It’s Hard to Fire a CCIE

It’s actually hard to fire a CCIE. And no, this isn’t a veiled threat to my boss. Let’s put ourselves in the shoes of management for a moment. The network is a scary black box, you can’t just plug a VGA monitor into it and see what is on the screen.

There are a bunch of different tools, and monitoring systems, none of which work 100% of the time. When the network is really doing something unusual or misbehaving in some way, the answer is never clear. The problem can only be discerned by looking at some crazy looking log files, or worse. If you are asking yourself “what could be worse than a log file?”, then you have obviously never had to read a packet trace.

For those just joining us, this is the second part in this series. In this post I will refer to all network experts as CCIEs. If you are a CCIE, or a JNCIE, any other sort of IE, or just a rock star network architect/engineer, when I talk about CCIEs I’m TALKING ABOUT YOU! It’s a big tent, come in and join us…

So let’s go back to my statement last time. A CCIE does basically these 4 things:

Breaks the Network — My last post
Fixes the Network — This post
Moves/Adds/Changes
Project management

If we jump back into the shoes of our manager, we look at our CCIE employees as a very valuable asset. Lots of companies have one CCIE at most, a few have more than one, and the vast majority of businesses do not have any. Finding CCIEs, hiring CCIEs, employing CCIEs, and keeping CCIEs is difficult. They can be rather expensive and sometimes a bit odd to interact with. So for a manager that actually has one on their staff, what are the benefits?
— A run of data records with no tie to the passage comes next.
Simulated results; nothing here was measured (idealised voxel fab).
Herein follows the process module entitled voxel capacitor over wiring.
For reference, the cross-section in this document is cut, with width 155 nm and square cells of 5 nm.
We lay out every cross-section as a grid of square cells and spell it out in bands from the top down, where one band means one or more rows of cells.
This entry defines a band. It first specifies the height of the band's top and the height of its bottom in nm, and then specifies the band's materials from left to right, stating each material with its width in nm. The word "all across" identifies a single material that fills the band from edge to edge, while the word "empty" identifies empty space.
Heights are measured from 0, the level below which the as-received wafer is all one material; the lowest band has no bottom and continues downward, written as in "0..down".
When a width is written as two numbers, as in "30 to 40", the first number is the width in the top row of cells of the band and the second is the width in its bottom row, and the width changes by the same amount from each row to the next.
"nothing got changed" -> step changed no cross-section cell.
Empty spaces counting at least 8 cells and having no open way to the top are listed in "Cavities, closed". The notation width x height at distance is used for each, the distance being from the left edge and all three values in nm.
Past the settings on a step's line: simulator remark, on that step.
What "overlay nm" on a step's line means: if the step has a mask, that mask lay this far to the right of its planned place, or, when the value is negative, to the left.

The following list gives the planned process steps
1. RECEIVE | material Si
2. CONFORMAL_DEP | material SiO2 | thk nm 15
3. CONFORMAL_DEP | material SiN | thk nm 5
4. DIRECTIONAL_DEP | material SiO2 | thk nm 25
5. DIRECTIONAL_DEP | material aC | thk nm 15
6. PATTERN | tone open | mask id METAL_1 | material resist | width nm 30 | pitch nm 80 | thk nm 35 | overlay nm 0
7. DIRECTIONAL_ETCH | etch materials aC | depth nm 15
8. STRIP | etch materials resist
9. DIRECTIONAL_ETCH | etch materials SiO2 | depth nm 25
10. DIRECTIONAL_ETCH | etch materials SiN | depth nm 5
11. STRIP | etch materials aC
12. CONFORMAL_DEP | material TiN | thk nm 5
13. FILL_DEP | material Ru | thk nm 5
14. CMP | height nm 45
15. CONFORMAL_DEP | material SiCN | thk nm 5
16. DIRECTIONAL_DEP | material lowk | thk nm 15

CCIEs (in addition to doing actual, you know, work) are a bit like insurance. They are the top dogs in the IT organization, they are who you go to when things are REALLY broken. They can’t fix all the application layer issues, but they can at least point to what system is not doing what it should. So your CCIE, possibly by reading a packet capture, can tell your organization where the problem lies. Which server is not responding? And if things are broken and you don’t have a CCIE, what sort of options do you have?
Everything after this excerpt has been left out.